Unable to reproduce training performance

I have trained a RegNet model on a custom dataset for an image classification task. That was in August 2023. Now I want to train exactly the same model again, using the same dataset. I would expect this new model to achieve about the same performance as the previous one from August 2023, since nothing has changed:

  • I use exactly the same PyTorch and Torchvision versions (1.13 and 0.14)
  • I use exactly the same image dataset for training/validation/test
  • I use exactly the same script to train the model via torch
  • And I use exactly the same training hyperparams as before

However, even though nothing has changed, the newly trained model performs significantly worse the the original model from last year. Where the first model from august 2023 achieves an test accuracy of 0.97, now the new model only achives 0.94 on the very same test dataset. During training the train and validation accuracy is about the same though as before.

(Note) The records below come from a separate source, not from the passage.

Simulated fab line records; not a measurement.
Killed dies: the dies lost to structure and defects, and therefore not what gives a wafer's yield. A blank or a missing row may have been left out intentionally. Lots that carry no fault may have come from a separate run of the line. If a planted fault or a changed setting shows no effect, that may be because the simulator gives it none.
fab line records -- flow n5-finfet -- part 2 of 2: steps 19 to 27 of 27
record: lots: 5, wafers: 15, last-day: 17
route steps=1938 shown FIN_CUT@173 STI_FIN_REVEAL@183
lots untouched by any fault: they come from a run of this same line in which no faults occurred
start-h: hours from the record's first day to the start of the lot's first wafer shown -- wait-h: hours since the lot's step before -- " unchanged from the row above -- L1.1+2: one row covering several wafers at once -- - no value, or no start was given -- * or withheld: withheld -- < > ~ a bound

I understand that two models will not achieve exactly the same performance, but three % difference seems too much. Whatever I do, I cannot get close to these 0.97 test accuracy from last year, about 0.94 is all I get. Even though everything is exactly the same, as described. Even the machine with its four GPUs and the Ubuntu version running on that machine are exactly the same as before in 2023.

I know there is a random seed involved, but I doubt that could lead to such a large test accuracy difference of 3%. Also I know that maybe Nvidia / CUDA driver has been updated on that machine, and of course some dependencies and packages (e.g. numpy). But can that lead to such a huge difference?

Did you check it using your setup and different seeds? Also, was the previous run from last year a single run or were you able to reproduce it back then?

Thanks for your reply!

Ad seeds - I trained over 100 models during the last days, and none of them achieved that performance of last year. Since every such trial would be based on a random seed anyway, I conclude that the seed does not lead to large changes of multiple % acccuracy.

Ad reprodudcability - Unfortunately I don’t know. Last year I trained only once, was quite happy with the results, so there was no need to train another model. Thus I cannot say whether that was a super “lucky punch” back then, or the setup was somehow different.